Somethings the family can do
Are you looking for some family fun in the Amana Colonies? Here are some things that you can do.
The village of Amana has quite a few shops and some have food samples like the Chocolate Haus or the Amana Meat Shop others show you how their products are made, such as furniture being handcrafted at the Amana Furniture Shop and at Schanz Furniture (South Amana) or blankets being woven at the Amana Woolen Mill. At the Broom and Basket Shop in West Amana, the kids can see baskets being woven or brooms being made.
If you’re looking for some hands-on activities The Noble Stone has a few things that the kids will love to do. They have a pebble pit that the little ones can dig into and find a fossil or special type of rock. Inside the shop, there is a mining sluice. Purchase a bag of sand and then begin the mining. Each bag contains a variety of fossils, arrowheads, specialty rocks and more. The kids will love being miners.

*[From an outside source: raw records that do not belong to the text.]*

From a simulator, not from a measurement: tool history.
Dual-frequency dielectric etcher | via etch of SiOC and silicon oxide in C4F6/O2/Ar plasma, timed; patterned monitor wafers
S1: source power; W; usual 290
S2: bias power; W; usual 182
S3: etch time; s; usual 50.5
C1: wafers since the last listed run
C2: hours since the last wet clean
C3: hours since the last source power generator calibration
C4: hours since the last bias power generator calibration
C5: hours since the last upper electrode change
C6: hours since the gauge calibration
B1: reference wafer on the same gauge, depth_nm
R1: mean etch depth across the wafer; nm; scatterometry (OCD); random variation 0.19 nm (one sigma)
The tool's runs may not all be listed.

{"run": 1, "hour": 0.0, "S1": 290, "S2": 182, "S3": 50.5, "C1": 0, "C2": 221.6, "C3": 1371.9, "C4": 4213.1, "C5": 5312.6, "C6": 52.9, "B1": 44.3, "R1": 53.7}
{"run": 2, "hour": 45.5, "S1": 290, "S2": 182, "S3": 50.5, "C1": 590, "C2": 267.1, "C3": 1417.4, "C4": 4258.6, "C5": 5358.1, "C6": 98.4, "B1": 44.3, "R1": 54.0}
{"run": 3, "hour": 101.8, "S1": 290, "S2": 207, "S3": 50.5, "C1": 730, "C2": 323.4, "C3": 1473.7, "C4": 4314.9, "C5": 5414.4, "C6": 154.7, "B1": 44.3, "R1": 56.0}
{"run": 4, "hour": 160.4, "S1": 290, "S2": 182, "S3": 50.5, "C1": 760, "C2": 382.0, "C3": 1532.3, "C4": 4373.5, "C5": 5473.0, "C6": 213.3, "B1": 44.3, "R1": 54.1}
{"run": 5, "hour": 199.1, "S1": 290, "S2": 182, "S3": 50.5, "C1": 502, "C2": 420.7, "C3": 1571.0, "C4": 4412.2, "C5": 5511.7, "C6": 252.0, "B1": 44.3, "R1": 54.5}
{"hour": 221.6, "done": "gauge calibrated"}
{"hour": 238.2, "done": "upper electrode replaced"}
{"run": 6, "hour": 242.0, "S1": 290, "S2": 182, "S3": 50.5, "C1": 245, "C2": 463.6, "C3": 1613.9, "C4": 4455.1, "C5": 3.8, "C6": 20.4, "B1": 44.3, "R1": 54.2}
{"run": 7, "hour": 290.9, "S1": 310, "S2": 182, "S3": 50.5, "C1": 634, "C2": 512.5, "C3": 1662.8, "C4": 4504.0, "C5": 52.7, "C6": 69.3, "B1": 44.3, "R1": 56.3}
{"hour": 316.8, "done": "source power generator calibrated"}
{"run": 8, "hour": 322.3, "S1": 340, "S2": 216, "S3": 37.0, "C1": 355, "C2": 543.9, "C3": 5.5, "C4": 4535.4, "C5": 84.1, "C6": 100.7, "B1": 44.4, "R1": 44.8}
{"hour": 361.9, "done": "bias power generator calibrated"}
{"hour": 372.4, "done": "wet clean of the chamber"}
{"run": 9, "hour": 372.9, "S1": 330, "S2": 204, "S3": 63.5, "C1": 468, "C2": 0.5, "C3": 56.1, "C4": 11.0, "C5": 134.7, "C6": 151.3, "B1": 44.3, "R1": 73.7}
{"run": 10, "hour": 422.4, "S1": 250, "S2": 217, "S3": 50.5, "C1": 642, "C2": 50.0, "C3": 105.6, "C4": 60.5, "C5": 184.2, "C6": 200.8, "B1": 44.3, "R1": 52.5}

From late April to mid-December the Old Creamery Theatre presents plays for young audiences. You’ll need to check the website for times and the specific play when you’re visiting. This is a professional theater company and their productions are outstanding.
In High Amana, the Arts Guild offers art classes throughout the year. With a little pre-planning, it’s possible to take an art class and in the next village over, West Amana you’ll find the largest walnut rocker in the state of Iowa .
Do your kids like nature? If so bring your bikes and ride the Amana Colonies Bike Trail. It’s a flat ride that is about 3 miles in length. Circling the Lily Lake, you’ll see a variety of birds, turtles, and other wildlife. It’s different in each season of the year but if you look closely you’ll always see something interesting. The trail can also be walked which gives you more time to see the wildlife. Walking Stick Adventures can arrange guided tours of the lake or other hikes in the area. They will explain what the kids are seeing.
The Amana Colonies Nature Trail, near Homestead, is a 3.2-mile walk through a hardwood timber. It winds through the forest from near the intersection of Highways 6 and 151 to a bluff overlooking the Iowa River. Just below the bluff sits an ancient fish weir that Native Americans once used to catch fish. Due to the recent floods and changing of the river the fish weir is covered with silt and vegetation and is no longer visible. Long before the Amana Colonies were here Native Americans lived along the river. The Nature Trail passes by Indian burial mounds and a variety of wildflowers (in season). When winter arrives this trail is wonderful for cross country skiing or snowshoeing.
The Iowa River offers yet another adventure. Bring your canoe or kayak and put in near South Amana. Paddle the twisting river and hop out on the sand bar for a rest or maybe a little fishing along the way. This trip is strikingly beautiful in the fall of the year as the leaves turn.
The Amana Colonies Golf Club is open to the public and winds through the timber north of Middle Amana. A beautiful course, it can be challenging but the key is to select the right tee for your ability. Before your tee time step up to the driving range to loosen up and catch the great view of the valley below.
Are you up to a challenge? The Amana Colonies Gravel Bike Route goes past the golf course and through the timber on the county’s gravel road. It connects Middle Amana to two other villages. There is a flat section from Middle Amana to High Amana but the route from High Amana to West Amana has some elevation changes. It will certainly test you and is not recommended for the young one but the teens will get a good workout.
After dark, you’ll notice how peaceful the Colonies become. Sit back and count the stars. Can you spot the Big Dipper or maybe Orion’s belt? You’ll hear the crickets and maybe even catch a few fireflies. This is rural Iowa at its best.